If you’re around cars long enough, and you’re a keen learner, you’ll discover all sorts of stories that seem fake but are totally true.
Like, the first car added to the U.S. National Historic Vehicle Register, the 1964 Shelby Daytona Coupe, had aerodynamics directly inspired by German research liberated by the Allies after the Second World War. (Likewise, BRM’s Grand Prix cars of a certain era.) Toyota productivity gurus helped Porsche shore up its production lines and might have been the catalyst for the brand’s meteoric rise since the 1990s. Henry Ford built a city in the middle of the Brazilian rain forest in order to corner the world’s rubber market (and failed).
Truth is strange, and often messy, and that’s why I love it.
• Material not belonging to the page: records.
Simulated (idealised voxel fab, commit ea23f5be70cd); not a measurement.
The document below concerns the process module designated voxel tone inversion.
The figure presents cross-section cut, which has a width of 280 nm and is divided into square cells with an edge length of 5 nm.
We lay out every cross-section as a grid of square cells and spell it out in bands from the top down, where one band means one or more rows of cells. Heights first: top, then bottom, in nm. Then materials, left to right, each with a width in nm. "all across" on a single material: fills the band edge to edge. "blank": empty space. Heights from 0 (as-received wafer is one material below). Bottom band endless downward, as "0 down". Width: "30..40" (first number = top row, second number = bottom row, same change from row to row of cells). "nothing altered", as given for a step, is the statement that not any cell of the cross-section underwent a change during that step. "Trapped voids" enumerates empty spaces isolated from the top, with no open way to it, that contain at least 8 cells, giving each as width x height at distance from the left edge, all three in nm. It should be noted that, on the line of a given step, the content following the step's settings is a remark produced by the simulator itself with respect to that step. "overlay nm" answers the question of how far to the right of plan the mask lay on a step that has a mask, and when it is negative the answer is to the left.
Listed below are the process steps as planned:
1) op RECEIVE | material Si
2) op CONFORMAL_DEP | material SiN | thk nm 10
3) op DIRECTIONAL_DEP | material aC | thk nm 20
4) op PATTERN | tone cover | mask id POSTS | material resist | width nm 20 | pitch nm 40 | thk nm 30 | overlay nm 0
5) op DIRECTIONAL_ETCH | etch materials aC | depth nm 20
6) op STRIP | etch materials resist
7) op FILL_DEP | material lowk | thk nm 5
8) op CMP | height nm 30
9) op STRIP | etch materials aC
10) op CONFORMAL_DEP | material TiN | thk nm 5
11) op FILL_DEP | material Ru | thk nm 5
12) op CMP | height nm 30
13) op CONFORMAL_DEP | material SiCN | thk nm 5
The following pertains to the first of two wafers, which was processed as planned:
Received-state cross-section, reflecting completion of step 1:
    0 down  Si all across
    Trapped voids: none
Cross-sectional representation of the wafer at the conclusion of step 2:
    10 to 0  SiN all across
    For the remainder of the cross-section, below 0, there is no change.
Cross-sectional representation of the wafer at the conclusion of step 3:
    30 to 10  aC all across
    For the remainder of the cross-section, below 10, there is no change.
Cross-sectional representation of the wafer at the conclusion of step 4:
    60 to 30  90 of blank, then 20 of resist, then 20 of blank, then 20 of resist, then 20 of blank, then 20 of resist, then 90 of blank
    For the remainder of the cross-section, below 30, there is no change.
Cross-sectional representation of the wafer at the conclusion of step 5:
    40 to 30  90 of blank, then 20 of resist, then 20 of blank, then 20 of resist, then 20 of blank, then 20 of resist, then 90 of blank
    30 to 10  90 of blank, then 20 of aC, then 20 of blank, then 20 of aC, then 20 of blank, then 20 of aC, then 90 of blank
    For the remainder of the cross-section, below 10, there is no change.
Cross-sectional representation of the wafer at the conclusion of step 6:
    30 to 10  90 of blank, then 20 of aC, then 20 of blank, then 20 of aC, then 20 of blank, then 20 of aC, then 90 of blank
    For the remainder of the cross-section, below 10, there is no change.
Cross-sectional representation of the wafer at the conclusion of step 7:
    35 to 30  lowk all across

Sources linked below, as always.
It’s one thing to be an enthusiast who knows a lot of stuff about cars, but what do you do with it all? Surely, you’re connecting the dots across automotive history to highlight missed opportunities…
…instead of telling your friends where a Lamborghini Diablo’s headlights came from. Bo-ring.
Here is a fact about me: I was there in person, in 2005, and saw the Ford SYNus during the public days at Cobo Hall.
Those passing Instagram accounts? Here’s a first-person one.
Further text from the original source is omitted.